Section 2.17. Suspension of
Eurodollar Rate Option . Notwithstanding any provision to the
contrary in this Article II, the following shall
apply:
(a) Interest Rate Inadequate or
Unfair . In the event that the Required Lenders notify
Administrative Agent that the Eurodollar Rate for any Interest
Period will not adequately reflect the cost to the Lenders of
making or maintaining such Loans for such Interest Period,
Administrative Agent shall promptly so notify Borrower and the
Lenders, whereupon the obligation of each Lender to make or to
continue Eurodollar Loans shall be suspended as provided in
clause (c) below until the Administrative Agent shall
notify Borrower that the Required Lenders have determined that the
circumstances causing such suspension no longer exist.
(b) Illegality . If any
Lender determines that the introduction of, or any change in or in
the interpretation of, any Requirement of Law after the date of
this Agreement shall make it unlawful, or any Governmental
Authority shall assert that it is unlawful, for any Lender or its
Applicable Lending Office to make Eurodollar Loans or to continue
to fund or maintain Eurodollar Loans, then, on notice thereof and
demand therefor by such Lender to Borrower through Administrative
Agent, the obligation of such Lender to make or to continue
Eurodollar Loans shall be suspended as provided in clause
(c) below until such Lender shall, through the
Administrative Agent, notify Borrower that it has determined that
it may lawfully make Eurodollar Loans.
(c) Effect of Suspension . If
the obligation of any Lender to make or to continue Eurodollar
Loans is suspended, (A) the obligation of such Lender to
convert Base Rate Loans into Eurodollar Loans shall be suspended,
(B) such Lender shall make a Base Rate Loan at any time such
Lender would otherwise be obligated to make a Eurodollar Loan,
(C) Borrower may revoke any pending Notice of Borrowing or
Notice of Conversion or Continuation to make or
continue any Eurodollar Loan or to convert any
Base Rate Loan into a Eurodollar Loan and (D) each Eurodollar
Loan of such Lender shall automatically and immediately (or, in the
case of any suspension pursuant to clause (a) above,
on the last day of the current Interest Period thereof) be
converted into a Base Rate Loan; provided, that, notwithstanding
the foregoing to the contrary, Borrower shall not be required to
pay any costs described in Section 3.2 in connection with any
such mandatory Conversion.
Section 2.18. Obligations of
Lenders Several . The obligations of Lenders hereunder to make
Loans, to fund participations in Letters of Credit and to make
payments pursuant to Section 2.2 are several and not joint.

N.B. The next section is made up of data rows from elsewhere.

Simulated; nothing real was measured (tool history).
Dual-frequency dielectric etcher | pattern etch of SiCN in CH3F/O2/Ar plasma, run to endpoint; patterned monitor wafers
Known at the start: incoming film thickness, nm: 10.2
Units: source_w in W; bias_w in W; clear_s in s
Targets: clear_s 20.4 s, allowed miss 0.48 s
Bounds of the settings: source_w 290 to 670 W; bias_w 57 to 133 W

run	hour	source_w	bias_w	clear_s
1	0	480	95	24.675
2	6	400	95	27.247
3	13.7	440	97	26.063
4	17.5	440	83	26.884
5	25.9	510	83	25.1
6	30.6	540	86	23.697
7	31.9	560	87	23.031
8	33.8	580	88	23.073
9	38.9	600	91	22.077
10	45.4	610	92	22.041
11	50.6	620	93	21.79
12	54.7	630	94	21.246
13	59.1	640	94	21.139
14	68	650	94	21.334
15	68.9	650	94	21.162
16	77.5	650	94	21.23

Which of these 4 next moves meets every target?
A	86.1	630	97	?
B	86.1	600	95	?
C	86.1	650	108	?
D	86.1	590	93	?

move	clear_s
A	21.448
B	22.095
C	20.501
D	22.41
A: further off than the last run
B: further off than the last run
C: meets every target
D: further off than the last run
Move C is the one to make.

The failure of any Lender to make any Loan; to fund any such
participation or to make any payment under Section 10.4(c) on
any date required hereunder shall not relieve any other Lender of
its corresponding obligation to do so on such date, and no Lender
shall be responsible for the failure of any other Lender to so make
its Loans, to purchase its participation, or to make its payment
under Section 10.4(c).
ARTICLE III— Payments to
Lenders
Section 3.1. General
Procedures
(a) Procedure . Borrower
shall make each payment under any Loan Document not later than
12:00 p.m. (noon), New York City time, on the day when due to
Administrative Agent by wire transfer to the following account (or
at such other account or by such other means to such other address
as Administrative Agent shall have notified Borrower in writing
within a reasonable time prior to such payment) in immediately
available Dollars and without setoff or counterclaim:
Bank Name: Deutsche Bank Trust
Company America
Bank Address: 60 Wall Street, 28th,
New York, NY 10005
ABA: 021001033
Account Name: GECC EFS/T&I
Depository Account
Account Number: 50278772
Ref: EF25232 - Energy Partners,
Ltd
Administrative Agent shall promptly
thereafter cause to be distributed immediately available funds
relating to the payment of principal, interest or fees to the
Lenders, in accordance with the application of payments set forth
in this Section. The Lenders shall make any payment under any Loan
Document in immediately available Dollars and without setoff or
counterclaim. Each Revolver Lender shall make each payment for the
account of any LC Issuer (A) if the notice or demand therefor
was received by such Revolver Lender prior to 12:00 p.m.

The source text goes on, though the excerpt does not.